Major European carriers are preparing to push back against the EU’s synthetic aviation fuel mandate, arguing that the timetable is out of line with supply and could add substantial costs to tickets.
European airlines are preparing a challenge to the EU’s synthetic aviation fuel rules, opening a new dispute between the industry and Brussels over the pace and cost of aviation decarbonisation. The carriers plan to ask for a delay or repeal of the synthetic fuel requirement due to take effect from 2030.
At the centre of the dispute is the ReFuelEU Aviation regime. Under the European Commission’s published framework, aviation fuel supplied at EU airports must contain a 2 per cent share of sustainable aviation fuel from 2025, rising to 6 per cent in 2030. Within that, synthetic aviation fuels are required to account for 1.2 per cent from 2030, rising sharply in later decades.
The industry’s concern is not with the existence of decarbonisation targets as such, but with whether supply can be built quickly enough to meet the synthetic fuel sub-mandate without imposing heavy costs on passengers. The report said airlines believe there will be a major shortfall in eSAF production capacity by the end of the decade and that compliance could shift billions of euros in additional costs onto consumers.
The expected intervention is due from Airlines for Europe, the main industry body representing carriers including Lufthansa, Air France-KLM and IAG, owner of British Airways. The group is preparing a formal statement arguing that the current timetable is too ambitious and risks distorting the market while supply remains scarce and expensive.
That argument goes to the core of the EU’s wider green-industrial strategy. Brussels has presented ReFuelEU Aviation not only as a climate measure but also as a way to stimulate investment in low-carbon fuel production. The Commission’s transport department says the regulation is intended to increase both the supply and use of sustainable aviation fuels in the Union, while the Commission’s December 2025 announcement on an eSAF early movers coalition said the EU is home to more than 40 synthetic fuel projects awaiting final investment decisions.
The industry case is that mandates cannot create real supply at commercial scale on their own. Most sustainable aviation fuel available today is bio-based rather than synthetic, and true synthetic alternatives remain much more expensive and far less available. Environmental groups, by contrast, consider that weakening the timetable could cost Europe its lead in green aviation technology and undermine investment certainty.

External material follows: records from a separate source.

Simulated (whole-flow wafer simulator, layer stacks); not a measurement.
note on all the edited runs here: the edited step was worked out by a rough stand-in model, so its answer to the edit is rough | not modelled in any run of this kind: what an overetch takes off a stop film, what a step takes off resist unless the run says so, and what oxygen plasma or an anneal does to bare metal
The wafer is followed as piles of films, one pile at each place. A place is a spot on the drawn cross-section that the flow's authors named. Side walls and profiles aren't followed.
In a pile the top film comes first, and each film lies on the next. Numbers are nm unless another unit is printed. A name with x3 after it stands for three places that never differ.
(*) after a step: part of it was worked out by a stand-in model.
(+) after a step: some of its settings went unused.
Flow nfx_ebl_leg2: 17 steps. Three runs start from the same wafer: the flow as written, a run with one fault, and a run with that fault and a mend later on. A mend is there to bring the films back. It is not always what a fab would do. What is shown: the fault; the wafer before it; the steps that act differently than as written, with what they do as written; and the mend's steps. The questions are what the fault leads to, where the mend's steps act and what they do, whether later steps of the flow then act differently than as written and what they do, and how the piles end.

For Brussels, that creates an increasingly familiar policy problem. Regulators want fixed targets to create investment signals. Airlines want flexibility until production capacity is demonstrably available. The tension has sharpened as the sector also deals with wider cost pressures from fuel markets and geopolitical instability. Those broader pressures are part of the industry backdrop to the planned challenge.
For EU policymakers, the question now is whether the synthetic fuel target remains politically and commercially sustainable in its current form. The legal framework is already in place, but the coming debate will test whether the Commission prioritises industrial certainty for fuel producers or cost realism for airlines and passengers.